Keystone XL cancellation means more oil-by-rail terminals for the Pacific Northwest
Report says new rail terminals will be built in the Pacific Northwest to transport Alberta oil.
In the wake of the cancellation of the Keystone XL pipeline, the oil industry will look toward opening new rail terminals in the Pacific Northwest, contends a new report.
Tracking Emissions: The Climate Impacts of the Proposed Crude-by-Rail Terminals in the Pacific Northwest argues that if built, the new oil-by-rail terminals would equal the equivalent pollution of adding more than 28 million cars to the road.
Independent research group Oil Change International commissioned the report from the non-profit think tank, the Sightline Institute.
“Oil companies lost the fight over Keystone, and that’s good news,” said Eric de Place, policy director for the Pacific-Northwest-based Sightline Institute. “But the industry won’t stop there. We’re the next battlefield.”

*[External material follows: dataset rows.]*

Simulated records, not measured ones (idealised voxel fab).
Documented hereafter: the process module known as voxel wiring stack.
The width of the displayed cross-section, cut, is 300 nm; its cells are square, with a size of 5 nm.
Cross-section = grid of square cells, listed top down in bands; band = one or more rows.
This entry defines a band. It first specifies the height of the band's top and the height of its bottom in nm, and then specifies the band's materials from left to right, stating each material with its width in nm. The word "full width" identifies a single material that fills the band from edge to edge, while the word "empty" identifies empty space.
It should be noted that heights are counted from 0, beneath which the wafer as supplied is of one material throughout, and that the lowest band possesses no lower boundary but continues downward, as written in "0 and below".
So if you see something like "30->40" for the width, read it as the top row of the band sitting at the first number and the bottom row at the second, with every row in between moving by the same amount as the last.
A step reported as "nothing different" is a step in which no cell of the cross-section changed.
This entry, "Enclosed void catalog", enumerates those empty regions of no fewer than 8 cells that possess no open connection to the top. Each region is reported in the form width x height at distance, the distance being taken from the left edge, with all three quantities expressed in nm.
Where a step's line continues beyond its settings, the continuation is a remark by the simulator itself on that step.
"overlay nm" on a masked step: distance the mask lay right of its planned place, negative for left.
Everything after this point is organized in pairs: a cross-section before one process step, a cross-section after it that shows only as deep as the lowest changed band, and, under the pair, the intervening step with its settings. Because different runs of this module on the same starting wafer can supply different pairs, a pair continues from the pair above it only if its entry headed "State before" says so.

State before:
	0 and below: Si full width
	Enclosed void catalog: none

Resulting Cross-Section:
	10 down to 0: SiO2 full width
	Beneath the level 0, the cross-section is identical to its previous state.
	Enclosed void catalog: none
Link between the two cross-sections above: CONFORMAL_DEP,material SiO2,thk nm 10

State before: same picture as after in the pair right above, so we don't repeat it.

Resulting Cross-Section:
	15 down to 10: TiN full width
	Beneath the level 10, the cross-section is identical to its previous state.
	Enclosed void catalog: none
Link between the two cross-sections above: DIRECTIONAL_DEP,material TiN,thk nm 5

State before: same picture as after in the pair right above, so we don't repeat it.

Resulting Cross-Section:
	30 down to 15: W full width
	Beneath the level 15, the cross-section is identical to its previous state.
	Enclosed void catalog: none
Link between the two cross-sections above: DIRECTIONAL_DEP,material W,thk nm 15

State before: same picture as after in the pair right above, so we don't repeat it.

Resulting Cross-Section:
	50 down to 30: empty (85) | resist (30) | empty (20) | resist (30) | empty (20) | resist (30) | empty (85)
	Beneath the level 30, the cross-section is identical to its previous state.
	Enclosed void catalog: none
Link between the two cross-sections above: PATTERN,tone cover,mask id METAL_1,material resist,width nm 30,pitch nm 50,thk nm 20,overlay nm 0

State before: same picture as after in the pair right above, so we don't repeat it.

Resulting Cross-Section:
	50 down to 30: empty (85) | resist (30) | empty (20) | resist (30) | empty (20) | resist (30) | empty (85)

The report suggests that Oregon and Washington states face a quadrupling of their crude-by-rail capacity to over one million barrels a day.
However, the report is based on the assumption that all the new oil terminals on the books would be built. Currently, seven proposed new terminals for the region are in varying states of either gaining permits or passing environmental reviews.
The Alberta tar sands and the Bakken oil fields would supply the crude for the trains destined to the new terminals.
While oil arriving at the terminals could be shipped, mostly to California, a proposed lifting of the U.S. export on crude oil could open up the Asian markets.
As with any recent project seeking to transport oil, public opposition is likely to be vigorous.
As the report notes: “ In fact, all of the major proposed new pipelines from Canada are facing massive public and political opposition, and legal challenges, with now a very real possibility that none will be built.”
However, it doesn’t mention that the public and many municipal politicians are equally resistant to oil trains passing through their communities.
In the wake of the Keystone XL permit denial, the Canadian Association of Petroleum Producers issued a release late last week, contending that “Canadian oil will find new paths to markets….”
The industry lobby group said it continues to pursue all forms of energy transportation to markets in all directions.
But before many of the oil industry projects expand or are built, the price of oil will have to rise. On Thursday, the Associated Press reported a traffic jam of oil tankers off the coast of Texas.
Some 41 tankers holding more than 20 million barrels of crude were anchored outside of ports in the Houston area.
Associated Press described it as a “snarl that some traders see as the latest sign of an unyielding global supply glut.”